When, a couple of days ago, I mentioned "somebody in my friendslist" and got a reply, I knew there was going to be a reaction of some kind. Of course, quite the traitors we are, spending the last three years badmouthing each other, fighting online, triggering reactions and using shows to be fed with new stuff to talk about ... just in order to incidentally meet once, have a couple of half-drunk (i was. 3/4-drunk, tbh) chats between restroom and table and then add each other on facebook. Re-add, I might note - been there, done that.
Big deal - friends on facebook. Maybe it's a modern act of being able to communicate, of being able to say hello to each other, of being able to forget old grudges. I mean seriously, all of this was some three years ago and we're all twenty-something, not in Kindergarten. Nobody is replacing anyone and nobody is acting on revenge. It's not making everything unsaid and undone, it's not about ignoring what's happened in the past, it's just putting a freaking end to a story that's been useless to carry on pretty much from the beginning.
Besides, adding someone on facebook is not declaring them as the next best friend or anything close to it. - Actually I don't even think it's an act of making friends at all. It's more like acknowledging to know somebody. Add them to a list of people you know and talk to.

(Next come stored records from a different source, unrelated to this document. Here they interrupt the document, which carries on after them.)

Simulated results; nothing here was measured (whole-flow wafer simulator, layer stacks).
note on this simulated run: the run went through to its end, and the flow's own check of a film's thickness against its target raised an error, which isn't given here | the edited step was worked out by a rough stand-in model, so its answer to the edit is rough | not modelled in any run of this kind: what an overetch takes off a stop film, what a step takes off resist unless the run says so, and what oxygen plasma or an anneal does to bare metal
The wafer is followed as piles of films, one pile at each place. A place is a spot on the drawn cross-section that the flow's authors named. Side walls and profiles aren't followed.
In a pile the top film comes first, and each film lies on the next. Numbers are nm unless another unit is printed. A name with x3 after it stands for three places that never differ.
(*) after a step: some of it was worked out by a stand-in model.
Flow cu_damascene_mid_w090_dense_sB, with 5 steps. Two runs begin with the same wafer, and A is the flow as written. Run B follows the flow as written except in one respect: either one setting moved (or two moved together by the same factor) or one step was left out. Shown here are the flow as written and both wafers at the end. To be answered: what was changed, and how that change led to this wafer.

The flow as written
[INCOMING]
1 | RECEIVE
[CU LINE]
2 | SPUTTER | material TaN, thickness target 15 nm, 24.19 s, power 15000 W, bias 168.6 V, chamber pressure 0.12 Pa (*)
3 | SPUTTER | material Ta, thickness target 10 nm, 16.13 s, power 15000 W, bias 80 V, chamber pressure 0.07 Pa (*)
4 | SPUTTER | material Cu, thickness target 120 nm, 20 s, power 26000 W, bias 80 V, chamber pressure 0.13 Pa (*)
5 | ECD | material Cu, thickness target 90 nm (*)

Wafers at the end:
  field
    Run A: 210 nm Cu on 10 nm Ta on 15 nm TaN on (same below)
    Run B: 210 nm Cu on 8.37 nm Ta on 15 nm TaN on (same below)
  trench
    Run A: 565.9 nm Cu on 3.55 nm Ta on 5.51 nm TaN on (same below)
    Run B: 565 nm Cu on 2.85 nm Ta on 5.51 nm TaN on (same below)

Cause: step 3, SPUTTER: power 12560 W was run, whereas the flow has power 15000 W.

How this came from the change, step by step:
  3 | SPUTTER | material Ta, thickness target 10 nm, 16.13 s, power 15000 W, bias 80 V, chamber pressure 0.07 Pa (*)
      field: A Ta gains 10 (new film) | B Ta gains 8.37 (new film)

What I don't understand  - have never, in all those years, understood - is why there is an unwritten law that tells friends to hate everyone their friends hate.
This is how things go: 
You have a huge fight with somebody and a while later you get to know someone else, and still being in the middle of things (in both thoughts and actions) you tell your own story and in it, you include all your anger and hatred and bad words about that third person. So your new friend thinks, whoa, what a fucking asshole, and without ever having talked to that third person before, decides that they suck and SO EASILY joins in the hating and badmouthing, eagerly making oneself the number one ally - and eventually the new number one "enemy" of the third person. 
We've all done it. Do it, probably, every time we meet someone new that's worth the effort. And also do it both ways - the joint hating and the talking. It's a subconscious thing to do: People talk about people, and people make up their minds about others. Being friends with somebody usually includes having a similar opinion on things - and if they fought with somebody, why should that person be of any interest?
Probably it's also an act of self-preservation - liking that third person could look like some sort of betrayal, could put you in a different light, could make you a possible traitor. I understand. I DO understand (even thought I wrote the opposite above), but what I don't understand is why it is necessary to make it such a big thing.



'Cause... let's face it - we NEVER met. 
We never talked to each other. 
We never knew who the other is.
Now tell me how can anyone judge this facebook-nonsense when they've never even met me? Even more so, why give it second thoughts when one doesn't even know the whole story, not to speak of having heard any of it from both sides? 
But just on a short note:
It's not about friendship. I don't even know if you can be friends with somebody you used to fight with for years.
But it's about growing up and being able to talk about what happened. 

Things change. The world has moved on.